A trans-Pacific deal to spread the taste of Brooklyn’s best-known beer globally was inspired by a few chugs of lager in a New York City bar.
Kazuya Horimi, a manager of international business development at Kirin Holdings Co., was on a company-sponsored study trip to Philadelphia when a side excursion led to his first taste of Brooklyn Lager. By January, Horimi was visiting Brooklyn Brewery’s facilities in the New York borough of the same name and setting a partnership in motion.
Kirin, Japan’s second-biggest brewer, will acquire a stake of about 25 percent in Brooklyn Brewery for an undisclosed sum, the companies said Wednesday. They will form a Japanese joint venture in January 2017 to roll out the Brooklyn brand in the country, and also plan to expand to Brazil.
The deal marks a rare investment by an Asian company in the $22 billion U.S. craft beer industry. Japanese breweries including Kirin, which is trying to bounce back from its first annual loss since 1949, have been experimenting with specialty brews as craft beer gains popularity in the country. It’s one of the few bright spots for the industry in Japan, where a declining population has seen consumption slump since 2001.

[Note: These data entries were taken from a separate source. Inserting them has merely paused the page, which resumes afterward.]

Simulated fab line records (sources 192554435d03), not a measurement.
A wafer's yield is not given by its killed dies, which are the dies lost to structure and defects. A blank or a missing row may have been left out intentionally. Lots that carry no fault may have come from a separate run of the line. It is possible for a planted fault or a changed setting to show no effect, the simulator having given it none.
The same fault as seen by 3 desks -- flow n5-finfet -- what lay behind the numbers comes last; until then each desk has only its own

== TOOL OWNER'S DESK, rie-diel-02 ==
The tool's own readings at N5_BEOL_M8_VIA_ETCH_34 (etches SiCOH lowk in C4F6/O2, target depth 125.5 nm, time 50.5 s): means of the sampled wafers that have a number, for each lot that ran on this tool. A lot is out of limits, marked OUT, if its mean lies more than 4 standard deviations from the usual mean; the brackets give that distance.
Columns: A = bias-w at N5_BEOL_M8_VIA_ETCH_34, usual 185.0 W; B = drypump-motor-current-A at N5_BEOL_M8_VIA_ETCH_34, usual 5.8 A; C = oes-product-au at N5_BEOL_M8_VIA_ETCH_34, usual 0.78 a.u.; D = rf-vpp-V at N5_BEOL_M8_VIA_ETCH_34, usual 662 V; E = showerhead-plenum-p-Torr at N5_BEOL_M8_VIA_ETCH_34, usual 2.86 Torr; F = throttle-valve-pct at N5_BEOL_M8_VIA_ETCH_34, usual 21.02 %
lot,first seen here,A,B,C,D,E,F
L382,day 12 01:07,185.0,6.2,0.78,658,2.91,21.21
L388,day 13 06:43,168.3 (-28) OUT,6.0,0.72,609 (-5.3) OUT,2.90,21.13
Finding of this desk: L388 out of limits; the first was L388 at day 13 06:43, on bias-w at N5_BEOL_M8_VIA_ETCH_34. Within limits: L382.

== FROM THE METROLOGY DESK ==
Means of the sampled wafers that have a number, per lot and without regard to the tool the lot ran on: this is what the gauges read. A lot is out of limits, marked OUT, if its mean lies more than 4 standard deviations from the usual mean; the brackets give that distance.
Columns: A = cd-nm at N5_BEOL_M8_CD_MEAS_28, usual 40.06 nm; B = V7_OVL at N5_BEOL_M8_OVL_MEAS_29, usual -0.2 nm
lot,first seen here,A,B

Despite falling beer consumption in Japan, the demand for premium brews which includes craft beer will continue to grow, Robin Ottaway said in a telephone interview Thursday. Craft beer is now less than 1 percent of the overall beer market in Japan, he said.
“In other parts of the world, craft is growing much more rapidly,” said Ottaway, who attended a briefing with Kirin in Tokyo on Wednesday. “Japanese beer is controlled by the big breweries. Unless one of them embraces craft, it wasn’t going to break through -- now Kirin has.”
Craft Popularity
Under the deal, privately held Brooklyn Brewery will issue new shares to Kirin Brewery, and the U.S. company will remain independent with its management intact. The companies are also considering developing original products for the Japanese market and starting a restaurant business.
Kirin fell 0.2 percent to 1,681 yen at the mid-day break in Tokyo trading on Thursday, after rising as much as 1 percent earlier. The brewer’s share have gained 2.3 percent this year through Wednesday, compared with the benchmark Topix’s 13 percent drop.
Brooklyn Brewery is the 12th-largest U.S. craft-beer maker based on 2015 sales volume, according to the Brewers Association. In the U.S., craft breweries produced 24.5 million barrels of beer last year and posted $22.3 billion in retail sales, a 16 percent increase from a year earlier, according to the group.
New Breweries
Brooklyn Brewery was co-founded by chairman Steve Hindy, a former war correspondent for the Associated Press who was introduced to home-brewed beers in the early 1980s while working in Islamic countries where alcoholic drinks were banned. He began brewing in his Brooklyn home, took on a neighbor as a partner, and together raised $500,000 from family and friends to start the brewery in 1988.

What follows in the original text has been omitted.